I imagine there’s a dependency on operation order. If in the transaction, you update a row in way that will ultimately avoid the conflict, and then insert (or update) the conflicting row… then MVCC will have you covered.
However, if first you want to insert the conflicting row and the update the old row to be non-conflicting, then the deferral is something you’d need.
Admittedly, don’t run into this that often so I’d likely run a couple scenarios on-database to be sure I had it right, but that’s my understanding why the unique constraint is deferrable and mentioned later in the documentation you posted.
Here’s a walk through of transactions involving just MVCC and constraint deferability.
First we’ll set up the scenario with a simple table and the kind of scenario where you might need a deferrable unique constraint… but I’ll start with INITIALLY IMMEDIATE:
localhost(from SCB-MUSE-BOXX).postgres.scb.5432 [Tue Dec 10 09:59:23 PST 2024]
> create table scb_test (
id bigint generated by default as identity ,
u1_id integer not null,
u2_id text not null,
constraint test_udx unique (u1_id, u2_id) deferrable initially immediate);
CREATE TABLE
Time: 4.533 ms
localhost(from SCB-MUSE-BOXX).postgres.scb.5432 [Tue Dec 10 10:00:11 PST 2024]
> insert into scb_test (u1_id, u2_id) values (1, 'a'),(2, 'b'),(3, 'c');
INSERT 0 3
Time: 2.640 ms
localhost(from SCB-MUSE-BOXX).postgres.scb.5432 [Tue Dec 10 10:02:24 PST 2024]
> select * from scb_test;
id | u1_id | u2_id
----+-------+-------
1 | 1 | a
2 | 2 | b
3 | 3 | c
(3 rows)
Time: 0.467 ms
OK… let’s do a transaction where we’ll update an existing record and insert a new one that would be conflicting if not for the update. We’ll update the first record in a way to avoid the conflict, and then insert an otherwise conflicting record. All of this is in one transaction, so to anyone outside of the transaction, the updated record will still have it’s original values until commit:
localhost(from SCB-MUSE-BOXX).postgres.scb.5432 [Tue Dec 10 10:02:57 PST 2024]
> begin;
BEGIN
Time: 0.207 ms
localhost(from SCB-MUSE-BOXX).postgres.scb.5432 [Tue Dec 10 10:03:00 PST 2024]

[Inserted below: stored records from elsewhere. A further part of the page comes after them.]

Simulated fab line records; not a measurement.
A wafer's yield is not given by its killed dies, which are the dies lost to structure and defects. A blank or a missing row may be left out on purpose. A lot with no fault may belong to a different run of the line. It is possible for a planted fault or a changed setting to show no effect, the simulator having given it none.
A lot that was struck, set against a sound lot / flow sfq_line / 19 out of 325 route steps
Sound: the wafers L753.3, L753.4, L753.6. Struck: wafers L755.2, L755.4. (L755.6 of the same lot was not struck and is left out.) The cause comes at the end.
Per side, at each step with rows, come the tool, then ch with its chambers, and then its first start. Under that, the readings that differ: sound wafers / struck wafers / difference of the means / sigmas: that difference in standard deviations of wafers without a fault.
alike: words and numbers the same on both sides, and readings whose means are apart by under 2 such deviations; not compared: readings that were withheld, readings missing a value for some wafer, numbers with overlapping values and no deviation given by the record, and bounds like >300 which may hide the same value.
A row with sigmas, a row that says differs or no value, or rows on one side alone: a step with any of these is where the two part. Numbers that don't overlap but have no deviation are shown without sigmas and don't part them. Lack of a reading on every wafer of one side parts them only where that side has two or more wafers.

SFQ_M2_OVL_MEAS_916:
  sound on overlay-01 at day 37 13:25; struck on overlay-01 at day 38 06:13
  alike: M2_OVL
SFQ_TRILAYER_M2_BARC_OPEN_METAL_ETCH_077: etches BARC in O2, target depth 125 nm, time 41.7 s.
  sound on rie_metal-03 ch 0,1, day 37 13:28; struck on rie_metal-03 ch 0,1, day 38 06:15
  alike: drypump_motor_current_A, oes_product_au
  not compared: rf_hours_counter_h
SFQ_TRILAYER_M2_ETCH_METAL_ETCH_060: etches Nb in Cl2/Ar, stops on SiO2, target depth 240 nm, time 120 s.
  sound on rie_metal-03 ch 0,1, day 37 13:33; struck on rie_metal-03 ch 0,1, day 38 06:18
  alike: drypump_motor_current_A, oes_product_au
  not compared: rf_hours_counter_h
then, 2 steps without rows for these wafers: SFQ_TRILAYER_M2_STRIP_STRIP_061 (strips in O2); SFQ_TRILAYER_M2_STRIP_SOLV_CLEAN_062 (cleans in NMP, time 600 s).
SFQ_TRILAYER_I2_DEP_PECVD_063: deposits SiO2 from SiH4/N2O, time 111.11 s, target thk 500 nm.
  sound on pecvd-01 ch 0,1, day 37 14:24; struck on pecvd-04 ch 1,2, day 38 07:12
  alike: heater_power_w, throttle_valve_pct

> update scb_test set u1_id = 4, u2_id = 'd' where u1_id = 3 and u2_id = 'c';
UPDATE 1
Time: 0.376 ms
localhost(from SCB-MUSE-BOXX).postgres.scb.5432 [Tue Dec 10 10:03:04 PST 2024]
> insert into scb_test (u1_id, u2_id) values (3, 'c');
INSERT 0 1
Time: 0.279 ms
localhost(from SCB-MUSE-BOXX).postgres.scb.5432 [Tue Dec 10 10:03:10 PST 2024]
> commit;
COMMIT
Time: 1.926 ms
localhost(from SCB-MUSE-BOXX).postgres.scb.5432 [Tue Dec 10 10:03:25 PST 2024]
> select * from scb_test;
id | u1_id | u2_id
----+-------+-------
1 | 1 | a
2 | 2 | b
3 | 4 | d
4 | 3 | c
(4 rows)
Time: 0.383 ms
Not deferrable and no conflict. Because we resolved the uniqueness conflict with an order of operations which, inside of the transaction, avoided the conflict, we did not need deferability on commit. However, if we switch that operation ordering with a similar set of commands:
localhost(from SCB-MUSE-BOXX).postgres.scb.5432 [Tue Dec 10 10:03:29 PST 2024]
> begin;
BEGIN
Time: 0.274 ms
localhost(from SCB-MUSE-BOXX).postgres.scb.5432 [Tue Dec 10 10:03:45 PST 2024]
> insert into scb_test (u1_id, u2_id) values (3, 'c');
ERROR: duplicate key value violates unique constraint "test_udx"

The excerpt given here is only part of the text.